Most galling was the fact that taking up one’s cross was not limited to our evangelistic endeavors. I had to take care of those around me, including the annoying people who kept raiding my closet and borrowing my shirts. One gentleman had the habit of grinning and simply saying, “Brother, I felt the liberty.”

In The Screwtape Letters, C. S. Lewis inserts these cunning words into the mouth of his senior devil:

Think of your man as a series of concentric circles, his will being the innermost, his intellect coming next, and finally his fantasy. You can hardly hope, at once, to exclude from all the circles everything that smells of the Enemy: but you must keep on shoving all the virtues outward till they are finally located in the circle of fantasy, and all the [vices] inward into the Will. It is only in so far as [the virtues] reach the Will and are there embodied in habits that [they] are really fatal to us.5

The first task in serving others is learning to serve the people right in front of you. A consistent strategy of the enemy is to move your neighbor to the realm of fantasy, or, better still, to an anonymous crowd or audience. Though there’s nothing wrong with a public ministry, the stage imposes a distance that’s often exploited by the enemy. It’s in this sense that many highly effective evangelists with thriving ministries expend all their energy on strangers in a crowd while neglecting the people closest to them.

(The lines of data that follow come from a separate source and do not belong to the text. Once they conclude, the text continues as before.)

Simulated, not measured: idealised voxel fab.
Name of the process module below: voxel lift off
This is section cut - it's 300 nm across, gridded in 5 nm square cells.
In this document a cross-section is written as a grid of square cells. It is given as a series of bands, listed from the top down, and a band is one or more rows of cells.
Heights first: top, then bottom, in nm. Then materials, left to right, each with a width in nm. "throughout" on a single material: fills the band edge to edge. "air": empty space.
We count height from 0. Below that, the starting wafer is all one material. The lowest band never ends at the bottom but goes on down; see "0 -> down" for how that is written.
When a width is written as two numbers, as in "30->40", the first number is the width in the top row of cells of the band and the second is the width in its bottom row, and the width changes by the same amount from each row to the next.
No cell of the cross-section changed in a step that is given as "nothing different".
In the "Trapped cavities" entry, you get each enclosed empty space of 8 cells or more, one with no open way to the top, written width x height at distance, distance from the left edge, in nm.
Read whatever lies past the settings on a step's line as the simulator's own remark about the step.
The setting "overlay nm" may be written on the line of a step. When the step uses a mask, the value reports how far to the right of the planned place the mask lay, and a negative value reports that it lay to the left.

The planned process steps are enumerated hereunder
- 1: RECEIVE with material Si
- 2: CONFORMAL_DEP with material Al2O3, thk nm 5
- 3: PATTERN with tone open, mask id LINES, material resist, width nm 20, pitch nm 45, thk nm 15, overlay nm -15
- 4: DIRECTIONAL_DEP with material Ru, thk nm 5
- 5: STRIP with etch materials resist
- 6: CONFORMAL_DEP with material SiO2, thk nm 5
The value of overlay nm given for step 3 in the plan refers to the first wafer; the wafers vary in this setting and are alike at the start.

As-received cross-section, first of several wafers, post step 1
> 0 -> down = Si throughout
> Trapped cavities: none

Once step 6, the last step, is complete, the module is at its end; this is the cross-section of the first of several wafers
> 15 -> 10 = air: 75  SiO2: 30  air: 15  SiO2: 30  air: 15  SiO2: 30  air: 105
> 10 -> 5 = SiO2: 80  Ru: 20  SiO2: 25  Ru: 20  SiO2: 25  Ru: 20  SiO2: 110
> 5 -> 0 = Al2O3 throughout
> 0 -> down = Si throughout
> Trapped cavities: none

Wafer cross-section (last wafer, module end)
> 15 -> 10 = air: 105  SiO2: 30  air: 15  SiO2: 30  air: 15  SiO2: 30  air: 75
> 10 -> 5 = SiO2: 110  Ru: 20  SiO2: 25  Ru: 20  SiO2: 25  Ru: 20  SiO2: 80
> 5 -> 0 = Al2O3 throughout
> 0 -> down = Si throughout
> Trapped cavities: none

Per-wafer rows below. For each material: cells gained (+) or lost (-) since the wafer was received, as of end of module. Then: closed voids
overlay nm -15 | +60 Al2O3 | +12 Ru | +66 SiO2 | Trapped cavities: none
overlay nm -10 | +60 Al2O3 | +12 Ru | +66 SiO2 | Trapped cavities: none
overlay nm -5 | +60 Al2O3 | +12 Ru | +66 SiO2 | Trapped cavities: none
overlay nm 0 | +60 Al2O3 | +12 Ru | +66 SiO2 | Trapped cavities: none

I cannot imagine a more realistic or practical setting to test a person’s commitment to love than those early days on the mission field. Nothing will reveal your commitment to servanthood quite like shared living space. Love for God was tied clearly to our love for one another in the biblical vision: “By this all people will know that you are my disciples, if you have love for one another” (John 13:35). Verwer and the other leaders of OM were very clear about the practical implications of love. There is nothing like shared work and deadlines to test the mettle and hearts of all.

This lesson was vividly driven home to me when the crew of one of our OM ships was confronted with a blockage in the septic tank. These vessels greatly expanded the evangelistic reach of our organization and thus served as emblems of self-sacrifice. However, this time that self-sacrifice would take on a much more visceral connotation; the only way to fix the blockage was to climb into the tank and unclog the drain by hand. A heated argument arose about who would venture into this fetid chamber. As voices continued to rise, one of the OM leaders calmly stepped forward, suited up, and fixed the blockage. To this day I’m hard-pressed to find a more practical example of servant-hearted leadership.

I was often impressed by the lives and devotion of my brothers and sisters from other countries. One Dutch brother was an incredible example. He was a prayer warrior and a dedicated evangelist who exuded love and compassion. I well remember one exchange when he said to me, “People don’t care how much you know, but they do know how much you care.” At first I resisted his comment, but as time went by I came to see that this kind of loving expression was indeed at the heart of Christianity. Not love as a mere idea or moral belief but love as an embodied expression of compassion, service, and deeds on a daily basis.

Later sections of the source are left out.